Last night Darren Rowse, author of ProBlogger.net, asked a question on Twitter. He wanted to know how many feeds his ‘followers’ were subscribed to. Darren has posted about the question and Twitter’s usefulness for such things.
For an answer it was a relatively simple thing to hop over to the manage subscriptions page in Google Reader and see the number: 390. Three-hundred and ninety?! Really? After giving Darren his answer, I set about some feed whacking.
On the first pass (which took longer than it should have – GReader has a poor feed mgmt UI, imo) I trimmed almost 100 old feeds. These were mostly comment feeds from posts I wanted to follow several months ago or blogs that I was interested in for a specific reason at a certain time – but are no longer of interest.

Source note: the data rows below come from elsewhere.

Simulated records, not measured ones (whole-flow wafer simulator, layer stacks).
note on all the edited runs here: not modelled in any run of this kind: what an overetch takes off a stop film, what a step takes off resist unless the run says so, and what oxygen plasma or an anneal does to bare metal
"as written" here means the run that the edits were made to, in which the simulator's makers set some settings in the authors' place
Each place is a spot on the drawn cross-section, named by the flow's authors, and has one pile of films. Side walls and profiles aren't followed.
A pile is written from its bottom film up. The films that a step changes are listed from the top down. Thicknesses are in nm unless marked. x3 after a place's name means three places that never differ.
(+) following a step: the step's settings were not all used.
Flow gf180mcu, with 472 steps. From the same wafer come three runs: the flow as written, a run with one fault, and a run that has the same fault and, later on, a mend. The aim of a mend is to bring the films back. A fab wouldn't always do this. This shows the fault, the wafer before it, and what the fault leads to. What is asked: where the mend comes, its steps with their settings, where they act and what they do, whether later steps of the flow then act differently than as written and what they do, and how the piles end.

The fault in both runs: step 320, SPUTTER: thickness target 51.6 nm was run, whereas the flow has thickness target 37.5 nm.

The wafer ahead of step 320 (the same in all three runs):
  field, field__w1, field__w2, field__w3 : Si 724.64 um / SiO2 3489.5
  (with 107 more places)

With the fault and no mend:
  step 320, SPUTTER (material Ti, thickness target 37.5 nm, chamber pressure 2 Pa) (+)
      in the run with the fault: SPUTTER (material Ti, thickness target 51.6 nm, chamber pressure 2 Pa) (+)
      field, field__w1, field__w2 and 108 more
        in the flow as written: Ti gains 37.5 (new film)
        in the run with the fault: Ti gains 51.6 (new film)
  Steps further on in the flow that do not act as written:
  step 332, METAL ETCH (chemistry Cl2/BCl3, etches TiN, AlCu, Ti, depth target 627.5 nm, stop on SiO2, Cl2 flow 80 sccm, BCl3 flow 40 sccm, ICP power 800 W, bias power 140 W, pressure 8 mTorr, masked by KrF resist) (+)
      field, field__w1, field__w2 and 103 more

So I am left about 300 feeds – that’s still too many. There are many that have simply withered on the vine. A quick look at the Subscriptions Trends page shows two that have NEVER been updated (ZAP!) and almost forty that haven’t been updated since mid-2007 or earlier and flagged by Google Reader as inactive. I’m inclined to leave these as they are since they clearly do not add to the influx of new posts every day – and there may be useful content in those posts that I’ll want access to someday.
All of which, I think, points to the irrelevance of Darren’s original question (no offense, Darren – I didn’t realize it either until I dug a little). I could be subscribed to 2000 RSS feeds, but if only a handful are active, the number is meaningless. What is significant, however, is how many posts flow through my daily ‘river of news’. The answer to that requires just the tiniest bit of math. Google reader reports that I have ‘read’ 9107 items in the past 30 days. That averages out to just a hair over 300 items per day. Wow.
The items/day average also requires some qualification since most posts that come through my reader never get more than the few nanoseconds it takes me to read the headline and move on.